When Congress passed the GENIUS Act earlier this year, lawmakers made their intent clear: payment stablecoins were designed to function as digital payment tools — not as unregulated, interest-bearing deposits. Section 4(a)(11) of the law explicitly prohibits stablecoin issuers from paying any form of interest or yield, whether in cash, tokens, or any other form of compensation, to those who hold them.
But even before the ink dried, large financial and technology companies began testing the limits of that prohibition. They’ve rebranded interest as “rewards,” “rebates,” and “cashback” programs — using marketing language to disguise what are effectively yield payments. These schemes may skirt the letter of the law, but they violate its spirit and threaten to undermine the stability of the U.S. financial system.
If these loopholes remain open, the fallout could be severe. Treasury officials have warned that as much as $6.6 trillion in bank deposits could migrate into unregulated stablecoin markets. That would drain funding from the community banks that keep Louisiana’s economy moving — the same institutions that make loans to small businesses, family farms, and first-time homebuyers. Fewer deposits mean fewer loans, higher interest rates, and tighter credit for working families across the state.
To protect consumers and preserve financial stability, the Department of the Treasury should move quickly to close the loophole. Treasury can do this by:
Making clear that the GENIUS Act’s prohibition covers any direct or indirect transfer of value for holding stablecoins, no matter how it’s labeled.
Defining “interest” and “yield” broadly to include all economic benefits — from cash and tokens to fee reductions and promotional credits — that function as a return on holding stablecoins.
Extending the prohibition to affiliates and third-party partners, ensuring companies cannot bypass the law by routing payments through intermediaries.
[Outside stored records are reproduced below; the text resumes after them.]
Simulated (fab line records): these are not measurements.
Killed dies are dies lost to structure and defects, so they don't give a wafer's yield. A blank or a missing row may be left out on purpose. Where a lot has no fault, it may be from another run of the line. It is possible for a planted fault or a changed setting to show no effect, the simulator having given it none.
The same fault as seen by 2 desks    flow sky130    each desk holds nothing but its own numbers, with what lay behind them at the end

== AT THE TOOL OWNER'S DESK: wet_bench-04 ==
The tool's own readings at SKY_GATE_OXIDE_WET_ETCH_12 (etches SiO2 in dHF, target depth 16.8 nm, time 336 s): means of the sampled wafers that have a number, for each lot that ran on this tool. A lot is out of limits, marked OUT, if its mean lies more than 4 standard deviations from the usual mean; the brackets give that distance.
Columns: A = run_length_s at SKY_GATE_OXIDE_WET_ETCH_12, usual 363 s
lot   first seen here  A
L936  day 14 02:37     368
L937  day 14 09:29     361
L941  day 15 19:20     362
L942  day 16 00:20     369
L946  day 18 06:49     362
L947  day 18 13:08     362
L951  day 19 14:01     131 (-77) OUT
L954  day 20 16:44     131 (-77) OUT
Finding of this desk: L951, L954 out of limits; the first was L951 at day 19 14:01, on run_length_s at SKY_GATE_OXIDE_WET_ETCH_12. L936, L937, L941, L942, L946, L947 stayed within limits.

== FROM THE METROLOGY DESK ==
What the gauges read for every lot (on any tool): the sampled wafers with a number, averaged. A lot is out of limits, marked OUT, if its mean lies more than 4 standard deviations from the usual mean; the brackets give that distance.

Without decisive action, Washington’s well-intentioned law could unintentionally destabilize the banking system, weaken credit markets, and harm the very families and small businesses it was meant to protect.
For conservatives, this is a simple issue of accountability and fairness. Stablecoins may be the future of payments, but they cannot be allowed to operate as unregulated, yield-bearing products that hollow out community banks and reward corporate rule-breaking.
Treasury has the authority to act — and the responsibility to ensure that innovation doesn’t come at the expense of Louisiana’s economic stability.